Push Notification Gateway
Deliver mobile push to billions of devices via APNs/FCM reliably.
Open the interactive version → diagrams, practice & moreRequirements
Functional
- Register device tokens
- Send push (single/broadcast)
- Provider adapters
- Retry/feedback
Non-functional
- High throughput
- At-least-once
- Token hygiene
Scale
Billions of devices
The approach
Token registry per user/device; sends fan out through queues to provider adapters (APNs/FCM) over persistent connections; retries + handle provider feedback (invalid tokens pruned); broadcasts batched.
Key components
App → notif service → queues → APNs/FCM adapters · token registry
Numbers that matter
- APNs allows up to 1,500 concurrent HTTP/2 streams per connection and drops to ~500 on congestion — a sending fleet must manage connection pools carefully to avoid stream exhaustion
- FCM reports ~10–30% of registered tokens are invalid at any given time in production apps (uninstalls, re-installs, OS upgrades); a fresh prune cycle dramatically reduces wasted sends
- End-to-end push delivery (your server → APNs/FCM → device) averages 1–5 seconds under normal conditions, spiking to 30–120 seconds when provider queues are saturated
- A single delivery worker using HTTP/2 multiplexing can achieve 5,000–10,000 sends/second per connection; a fleet of 10 workers can sustain 50k–100k notifications/second aggregate throughput
Senior deep-dive
The provider connection pool, not your queue depth, is the real throughput bottleneck — APNs and FCM have persistent HTTP/2 connections that must be managed carefully to avoid rejections.
Invalid token pruning is an ongoing operational discipline — a 30% invalid-token rate is normal in a live app; sending to dead tokens wastes quota and triggers provider rate limits.
Broadcasts require fan-out infrastructure, not loops — sending a notification to 100M users via a serial loop takes hours; batched topic-based delivery (FCM topics / SNS) or a dedicated fan-out tier cuts this to minutes.
Provider connection pooling is the hidden bottleneck
APNs requires a persistent HTTP/2 connection and allows 1,500 concurrent in-flight streams per connection. If your sending code naively opens a new connection per notification, you burn ~200ms TLS setup per send and providers will throttle you. The right model: a connection pool of persistent HTTP/2 connections per provider, with a send queue in front. Each worker in the pool holds a connection alive with keep-alives and multiplexes streams. Connection drops (provider-side restarts are common) must trigger reconnect with exponential backoff — not a crash.
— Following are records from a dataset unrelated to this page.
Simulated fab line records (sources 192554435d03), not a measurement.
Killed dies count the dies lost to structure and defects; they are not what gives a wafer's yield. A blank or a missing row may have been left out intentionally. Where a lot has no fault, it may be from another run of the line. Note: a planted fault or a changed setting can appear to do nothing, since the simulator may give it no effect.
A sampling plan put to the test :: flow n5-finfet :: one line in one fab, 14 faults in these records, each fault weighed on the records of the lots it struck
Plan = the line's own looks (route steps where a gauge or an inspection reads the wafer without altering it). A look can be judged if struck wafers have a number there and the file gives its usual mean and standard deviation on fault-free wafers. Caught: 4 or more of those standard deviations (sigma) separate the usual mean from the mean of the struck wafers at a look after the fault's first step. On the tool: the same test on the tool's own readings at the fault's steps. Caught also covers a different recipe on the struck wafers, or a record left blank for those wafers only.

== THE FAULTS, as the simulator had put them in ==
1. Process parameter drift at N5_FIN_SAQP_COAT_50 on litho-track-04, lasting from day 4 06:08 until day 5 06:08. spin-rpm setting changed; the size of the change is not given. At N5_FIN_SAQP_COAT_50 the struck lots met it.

Per-destination queue isolation prevents head-of-line blocking
If a single customer's endpoint is slow or their device is offline, naive delivery stalls the queue for every other notification. The architecture requires per-destination (or per-app) queues so one slow consumer cannot block another. In practice, this means a topic-per-customer-app in your internal queue, with each worker consuming from one topic. Dead-letter queues for permanently failing deliveries prevent retry storms. The visibility timeout on the queue (e.g. 30s) ensures a worker crash re-enqueues the message rather than losing it.
Token registry must be actively pruned
APNs and FCM both provide feedback channels — APIs that report invalid/expired device tokens. APNs returns a 410 Gone with a timestamp; if the token was invalidated after your last send, the user has re-registered and you should retain the new token. FCM returns `registration_id` in the response for canonical token rotation. Not consuming the feedback channel means you accumulate dead tokens, waste quota, and eventually get rate-limited by the provider for low delivery ratios. Run a nightly prune job and process feedback inline after every send batch.
Fan-out for broadcasts cannot be a serial loop
Sending a push to 100M users by iterating a user table and calling your send API takes 20–30 hours at 1k sends/sec. The architecture for broadcast is parallelized fan-out: partition the user table into shards, dispatch each shard to a worker, workers batch-send to the provider (FCM supports up to 500 tokens per batch). Topic-based delivery (FCM topics or APNs broadcast pushes) offloads fan-out to the provider, but limits customization per recipient. For personalized broadcasts (different payload per user), the sharded worker fleet is the only option.
Retry logic must handle provider semantics, not just HTTP errors
FCM returns `Unavailable` (503) when overloaded — retry with exponential backoff + jitter. It returns `InvalidRegistration` (400) — do not retry, delete the token. It returns `MessageRateExceeded` — you're sending too fast to one device; back off specifically for that token, not globally. Conflating all errors as 'retry' is a common bug that amplifies storms: a spike of Unavailable responses triggers a retry wave that makes the provider more overloaded. A per-error-code state machine in the delivery worker is the correct implementation.
What breaks at scale
The catastrophic failure is token table corruption during a migration — if device tokens stored in your DB are truncated, encoded differently (base64 vs hex), or missing platform prefixes, every send returns InvalidRegistration. This has caused large-scale outage where 80% of sends fail silently (no exception, just a provider rejection logged to a metrics counter nobody watches). The second failure mode is broadcast amplification: a bug sends the same notification 10× to the same user because the dedup check (hash of notification_id + device_id) was missing. Always idempotency-key every send and dedup at the queue level.
In production
Apple mandates using HTTP/2 with TLS and a persistent connection (not a new connection per notification) — each reconnect incurs ~200ms of TLS handshake overhead. Meta/Facebook built a custom push system handling billions of daily notifications that separates token registration, routing, and delivery into independent services with dedicated fan-out for broadcast campaigns. AWS SNS wraps APNs/FCM behind a managed abstraction with per-platform queues, but provider rate limiting is still your problem — SNS will throttle you if you send to invalid tokens at high rates, and the fix is running your own feedback-loop cleaner against the provider's invalid token stream.
Common mistakes
- New connection per push
- Ignoring provider feedback (dead tokens)
- Synchronous broadcast loops